90 Miles From Tyranny : Josh Hawley Takes On The Tyranny Of Big Tech

Friday, May 14, 2021

Josh Hawley Takes On The Tyranny Of Big Tech



The strangest part is that everyone knows this is true—the compulsion, the manipulation, the discord, the data extraction—but no one seems to care enough to stop it.

The American Dream is made possible through free enterprise, representative government, and individual liberty. That balance was upended when a handful of tech companies seduced the populace into giving up their right to privacy. Their schemes produced so much capital, Big Tech just bought off any resistance and repackaged these stooges as the #Resistance.

While we were distracted by buzzing smartphones, global corporations intruded into every aspect of our lives. As a result, Sen. Josh Hawley writes in his new book The Tyranny of Big Tech: “Our republic has never been more hierarchical, more riven by class, more managed by an elite than it is today. That is corporate liberalism’s legacy. But it need not be our future.”


The Tyranny of Big Tech unfolds in three parts. In the first, Hawley sketches a brief history of Gilded Age monopolies. In the second, he details the 21st century’s techno-capitalist takeover. I never thought I’d read a Republican author who’s grasped the work of tech-futurist Jaron Lanier, but Hawley’s full of surprises. The final section lays out the senator’s ambitious plan for antitrust legislation.
The Original Robber Barons

Hawley opens with the robber barons who consolidated railroad, steel, and oil monopolies at the turn of the 20th century. His story tracks two divergent philosophies: constitutional republicanism and corporate liberalism. The former is credited with defending the rights and dignity of the common men and women whose voices, he argues, the latter is crushing.

Hawley holds up Teddy Roosevelt as a defender of original republican values. He celebrates Roosevelt’s heroic efforts to loosen the robber barons’ stranglehold on America, even if that struggle failed to halt the wheels of “progress.”

He presents Woodrow Wilson as the face of corporate liberalism. First as a university professor, then as president, Wilson espoused a grand evolutionary vision of American society. Just as nature moves from simplicity to complexity, human society naturally progresses toward higher levels of cooperation. In this view, the international corporation emerges as the inevitable heir to earthly power.

Countering this arrogant elitism, Hawley advocates the original republican philosophy. His stated goal is to protect the ability of the working class to speak their minds and govern themselves.
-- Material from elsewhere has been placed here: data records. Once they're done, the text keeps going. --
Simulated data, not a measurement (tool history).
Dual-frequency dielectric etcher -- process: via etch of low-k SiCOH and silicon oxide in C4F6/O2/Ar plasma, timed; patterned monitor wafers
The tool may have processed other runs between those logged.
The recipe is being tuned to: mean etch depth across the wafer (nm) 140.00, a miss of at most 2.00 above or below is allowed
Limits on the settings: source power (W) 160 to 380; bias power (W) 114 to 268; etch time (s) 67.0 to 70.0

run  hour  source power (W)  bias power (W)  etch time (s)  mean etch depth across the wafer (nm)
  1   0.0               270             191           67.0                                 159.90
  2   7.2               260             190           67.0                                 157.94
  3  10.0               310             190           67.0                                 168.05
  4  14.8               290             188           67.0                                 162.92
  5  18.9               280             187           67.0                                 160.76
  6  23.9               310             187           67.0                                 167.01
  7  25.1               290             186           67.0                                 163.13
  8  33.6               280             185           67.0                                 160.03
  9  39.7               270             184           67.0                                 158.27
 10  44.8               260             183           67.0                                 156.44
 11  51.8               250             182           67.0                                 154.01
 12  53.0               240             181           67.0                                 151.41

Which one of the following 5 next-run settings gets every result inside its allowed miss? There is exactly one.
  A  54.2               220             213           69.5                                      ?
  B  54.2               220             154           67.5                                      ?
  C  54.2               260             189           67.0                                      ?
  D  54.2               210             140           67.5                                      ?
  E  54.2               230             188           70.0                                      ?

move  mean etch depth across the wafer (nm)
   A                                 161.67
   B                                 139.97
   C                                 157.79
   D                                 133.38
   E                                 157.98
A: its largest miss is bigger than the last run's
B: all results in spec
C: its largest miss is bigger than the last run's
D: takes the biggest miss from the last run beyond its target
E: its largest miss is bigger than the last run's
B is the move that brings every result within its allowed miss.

Corporate liberalism, on the other hand, sold the public a new way of life based on personal choice. Ironically, corporations would leverage the fulfillment of individual desire to erode the common man’s right to self-government. Hawley points to Big Tech as the culmination of this process.

The Emerging Dystopia


The second part of Hawley’s book lays out our current problem. Through the miracle of digital technology, we have become app-dependent, easily manipulated, atomized, and mutually hostile. Our personal data is mined, and our souls sold back to us in digital form. As usual, our elected leaders have been too busy counting their campaign contributions to do much about it.